Haniyeh made the comments during a speech delivered in Gaza City on the second anniversary of the prisoner swap between Hamas and Israel which saw 1,027 Palestinian prisoners freed in a deal for captured Israeli soldier Gilad Shalit.
In order to ensure the protection of Palestinian rights, "negotiations must stop and the Oslo approach must be ignored. Political forces must together find a new national strategy adopting diverse visions and means," he continued.
"To confront any dangers or possible compromises emerging from negotiations," added Haniyeh, "Palestinian factions and dignitaries should get together and build a Palestinian national strategy."
This strategy, Haniyeh said, must include all possible options including armed resistance and popular resistance in addition to political and diplomatic means including academic and diplomatic divestment using all regional and international platforms.
Haniyeh also reiterated that his movement remained committed to reconciliation with the Fatah-led Palestinian Authority on the basis of the agreements reached through Cairo dialogue.
Any regional scenario or plan related to the Gaza Strip which "is not based in the realities and the specific nature of liberation issues in Palestine will fail," said Haniyeh.
It is realistic from a political point of view, added Haniyeh, to point out that disagreements in the Palestinian arena cannot be denied or ignored. Despite that, we should not go on with our disagreements or continue to take things to unknown ends, "especially as some believe they can reproduce the plans taking place in the region in Gaza."
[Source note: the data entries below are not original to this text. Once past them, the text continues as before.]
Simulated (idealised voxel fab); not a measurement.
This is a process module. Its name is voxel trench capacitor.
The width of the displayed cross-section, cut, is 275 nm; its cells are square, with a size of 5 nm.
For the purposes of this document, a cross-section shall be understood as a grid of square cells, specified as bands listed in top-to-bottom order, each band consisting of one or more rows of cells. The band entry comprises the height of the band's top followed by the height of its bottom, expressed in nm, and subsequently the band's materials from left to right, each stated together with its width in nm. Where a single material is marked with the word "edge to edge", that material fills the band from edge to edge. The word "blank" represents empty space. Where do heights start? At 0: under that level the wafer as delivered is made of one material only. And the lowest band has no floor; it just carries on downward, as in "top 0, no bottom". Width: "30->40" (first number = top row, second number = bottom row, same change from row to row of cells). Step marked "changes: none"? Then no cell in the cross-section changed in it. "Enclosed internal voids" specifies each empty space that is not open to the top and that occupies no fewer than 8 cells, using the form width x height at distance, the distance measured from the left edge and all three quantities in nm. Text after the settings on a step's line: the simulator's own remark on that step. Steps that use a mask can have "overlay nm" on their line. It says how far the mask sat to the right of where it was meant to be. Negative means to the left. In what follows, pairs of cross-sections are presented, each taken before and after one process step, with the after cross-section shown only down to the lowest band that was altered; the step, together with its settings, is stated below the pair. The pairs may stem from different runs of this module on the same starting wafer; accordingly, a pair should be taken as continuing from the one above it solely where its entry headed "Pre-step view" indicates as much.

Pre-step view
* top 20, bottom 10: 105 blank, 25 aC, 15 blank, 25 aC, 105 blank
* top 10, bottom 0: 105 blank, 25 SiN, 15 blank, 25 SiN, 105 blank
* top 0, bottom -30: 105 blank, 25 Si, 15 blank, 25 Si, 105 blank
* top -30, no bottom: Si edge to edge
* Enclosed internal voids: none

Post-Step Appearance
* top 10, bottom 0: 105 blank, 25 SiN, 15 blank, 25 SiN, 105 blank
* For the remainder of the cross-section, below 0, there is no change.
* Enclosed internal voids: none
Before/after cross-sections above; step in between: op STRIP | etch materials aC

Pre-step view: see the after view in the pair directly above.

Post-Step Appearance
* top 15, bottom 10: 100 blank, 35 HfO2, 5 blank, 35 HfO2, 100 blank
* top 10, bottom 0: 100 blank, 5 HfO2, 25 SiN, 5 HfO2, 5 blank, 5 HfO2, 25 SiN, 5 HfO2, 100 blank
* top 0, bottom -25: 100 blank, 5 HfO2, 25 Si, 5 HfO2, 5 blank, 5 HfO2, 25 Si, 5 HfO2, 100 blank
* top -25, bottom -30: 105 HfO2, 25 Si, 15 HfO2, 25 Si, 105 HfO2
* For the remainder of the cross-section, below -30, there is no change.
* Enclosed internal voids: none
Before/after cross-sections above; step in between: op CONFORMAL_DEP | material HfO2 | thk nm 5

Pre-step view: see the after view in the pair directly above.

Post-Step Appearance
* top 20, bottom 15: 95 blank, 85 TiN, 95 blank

"However, we hereby draw attention to the fact that any scenario that is unrealistic and not taking into account the privacy of the liberation path will fail. Such a scenario can never penetrate the resisting and unbreakable Palestinian arena which will remain tough in the face of occupation and chaos."
Haniyeh asserted that the Hamas movement would continue to extend a hand to an agreement to end the state of disagreement and to restructure the Palestine Liberation Organization on democratic and nationalistic grounds.
This, according to Haniyeh, will create real reconciliation, unite the Palestinian institutions and correct the Palestinian political and national path leading eventually to one, united government in the West Bank and the Gaza Strip once again.
The Hamas PM reiterated that his government would not accept any external intervention in the internal affairs of Arab and Islamic states, and that Hamas will also oppose any hostilities initiated by outside powers against any Arab or Islamic country.
Commenting on media outlets which have argued that Hamas is facing a severe crisis in light of the ongoing changes and troubles in the region, particularly the recent developments in Egypt, Haniyeh responded that these outlets were leading a "hectic" campaign against Hamas that was based on the dissemination of prophecies and illusions, and not facts on the ground.
The campaigns trying to tell that Hamas has lost its allies and political ties, he argued, are "sheer lies and illusions."
Those who disseminate such fabrications wish to see Hamas in such a situation, he continued, "but the truth is completely different, as the movement is still united in its political decisions, views and approach to all issues and events both in Palestine and in the region."
"Hamas doesn't flatter anybody, nor does the movement beg, show regret or apologize about its honorable positions just to please any side. Hamas does not feel it is experiencing a crisis, and so it will not pay any toll so as to end that crisis."
The Gaza Strip has been under a severe economic blockade imposed by the State of Israel since 2007. The blockade was imposed following the victory of Hamas in the 2006 Palestinian elections and the subsequent 2007 clashes between Fatah and Hamas, which left Hamas in control of the Strip and Fatah in control of the West Bank.
The blockade has severely limited the imports and exports of the Gaza Strip and has led to frequent humanitarian crises and hardship for Gazans.